On Tue, May 5, 2020 at 1:25 PM Yonghong Song <[email protected]> wrote:
>
>
>
> On 5/5/20 12:56 PM, Andrii Nakryiko wrote:
> > On Sun, May 3, 2020 at 11:26 PM Yonghong Song <[email protected]> wrote:
> >>
> >> bpf iterator uses seq_file to provide a lossless
> >> way to transfer data to user space. But we want to call
> >> bpf program after all objects have been traversed, and
> >> bpf program may write additional data to the
> >> seq_file buffer. The current seq_read() does not work
> >> for this use case.
> >>
> >> Besides allowing stop() function to write to the buffer,
> >> the bpf_seq_read() also fixed the buffer size to one page.
> >> If any single call of show() or stop() will emit data
> >> more than one page to cause overflow, -E2BIG error code
> >> will be returned to user space.
> >>
> >> Signed-off-by: Yonghong Song <[email protected]>
> >> ---
> >> kernel/bpf/bpf_iter.c | 128 ++++++++++++++++++++++++++++++++++++++++++
> >> 1 file changed, 128 insertions(+)
> >>
> >> diff --git a/kernel/bpf/bpf_iter.c b/kernel/bpf/bpf_iter.c
> >> index 05ae04ac1eca..2674c9cbc3dc 100644
> >> --- a/kernel/bpf/bpf_iter.c
> >> +++ b/kernel/bpf/bpf_iter.c
> >> @@ -26,6 +26,134 @@ static DEFINE_MUTEX(targets_mutex);
> >> /* protect bpf_iter_link changes */
> >> static DEFINE_MUTEX(link_mutex);
> >>
> >> +/* bpf_seq_read, a customized and simpler version for bpf iterator.
> >> + * no_llseek is assumed for this file.
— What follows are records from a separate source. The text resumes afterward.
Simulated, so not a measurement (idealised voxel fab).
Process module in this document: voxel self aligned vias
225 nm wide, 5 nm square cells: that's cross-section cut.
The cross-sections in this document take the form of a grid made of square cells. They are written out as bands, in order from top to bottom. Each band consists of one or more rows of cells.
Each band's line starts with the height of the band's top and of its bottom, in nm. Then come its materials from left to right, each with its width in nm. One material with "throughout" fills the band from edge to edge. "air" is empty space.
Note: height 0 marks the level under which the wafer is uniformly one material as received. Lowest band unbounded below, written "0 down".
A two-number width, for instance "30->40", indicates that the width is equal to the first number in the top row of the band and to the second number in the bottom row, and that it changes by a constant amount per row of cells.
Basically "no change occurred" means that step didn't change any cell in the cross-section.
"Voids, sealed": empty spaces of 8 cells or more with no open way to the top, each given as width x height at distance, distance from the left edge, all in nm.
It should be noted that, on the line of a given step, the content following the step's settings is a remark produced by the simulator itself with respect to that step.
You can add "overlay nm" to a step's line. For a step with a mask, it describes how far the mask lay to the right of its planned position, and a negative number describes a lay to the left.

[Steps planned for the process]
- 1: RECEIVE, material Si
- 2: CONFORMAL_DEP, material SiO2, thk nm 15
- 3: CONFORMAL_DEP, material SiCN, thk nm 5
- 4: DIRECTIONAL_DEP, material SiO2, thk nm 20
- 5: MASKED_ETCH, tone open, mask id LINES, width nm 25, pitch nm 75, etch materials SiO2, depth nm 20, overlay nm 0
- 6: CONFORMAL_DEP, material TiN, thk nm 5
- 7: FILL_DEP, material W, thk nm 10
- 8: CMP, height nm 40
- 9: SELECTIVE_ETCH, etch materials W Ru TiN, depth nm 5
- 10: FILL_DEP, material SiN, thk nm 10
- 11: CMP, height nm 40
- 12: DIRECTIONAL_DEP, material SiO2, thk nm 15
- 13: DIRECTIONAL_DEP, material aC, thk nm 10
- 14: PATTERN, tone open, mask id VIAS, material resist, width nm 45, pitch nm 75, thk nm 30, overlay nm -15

> >> + * The following are differences from seq_read():
> >> + * . fixed buffer size (PAGE_SIZE)
> >> + * . assuming no_llseek
> >> + * . stop() may call bpf program, handling potential overflow there
> >> + */
> >> +static ssize_t bpf_seq_read(struct file *file, char __user *buf, size_t
> >> size,
> >> + loff_t *ppos)
> >> +{
> >> + struct seq_file *seq = file->private_data;
> >> + size_t n, offs, copied = 0;
> >> + int err = 0;
> >> + void *p;
> >> +
> >> + mutex_lock(&seq->lock);
> >> +
> >> + if (!seq->buf) {
> >> + seq->size = PAGE_SIZE;
> >> + seq->buf = kmalloc(seq->size, GFP_KERNEL);
> >> + if (!seq->buf)
> >> + goto Enomem;
> >
> > Why not just mutex_unlock and exit with -ENOMEM? Less goto'ing, more
> > straightforward.
> >
> >> + }
> >> +
> >> + if (seq->count) {
> >> + n = min(seq->count, size);
> >> + err = copy_to_user(buf, seq->buf + seq->from, n);
> >> + if (err)
> >> + goto Efault;
> >> + seq->count -= n;
> >> + seq->from += n;
> >> + copied = n;
> >> + goto Done;
> >> + }
> >> +
> >> + seq->from = 0;
> >> + p = seq->op->start(seq, &seq->index);
> >> + if (!p || IS_ERR(p))
> >
> > IS_ERR_OR_NULL?
>
> Ack.
>
> >
> >> + goto Stop;
> >> +
> >> + err = seq->op->show(seq, p);
> >> + if (seq_has_overflowed(seq)) {
> >> + err = -E2BIG;
> >> + goto Error_show;
> >> + } else if (err) {
> >> + /* < 0: go out, > 0: skip */
> >> + if (likely(err < 0))
> >> + goto Error_show;
> >> + seq->count = 0;
> >> + }
> >
> > This seems a bit more straightforward:
> >
> > if (seq_has_overflowed(seq))
> > err = -E2BIG;
> > if (err < 0)
> > goto Error_show;
> > else if (err > 0)
> > seq->count = 0;
> >
> > Also, I wonder if err > 0 (so skip was requested), should we ignore
> > overflow? So something like:
>
> Think about overflow vs. err > 0 case, I double checked seq_file()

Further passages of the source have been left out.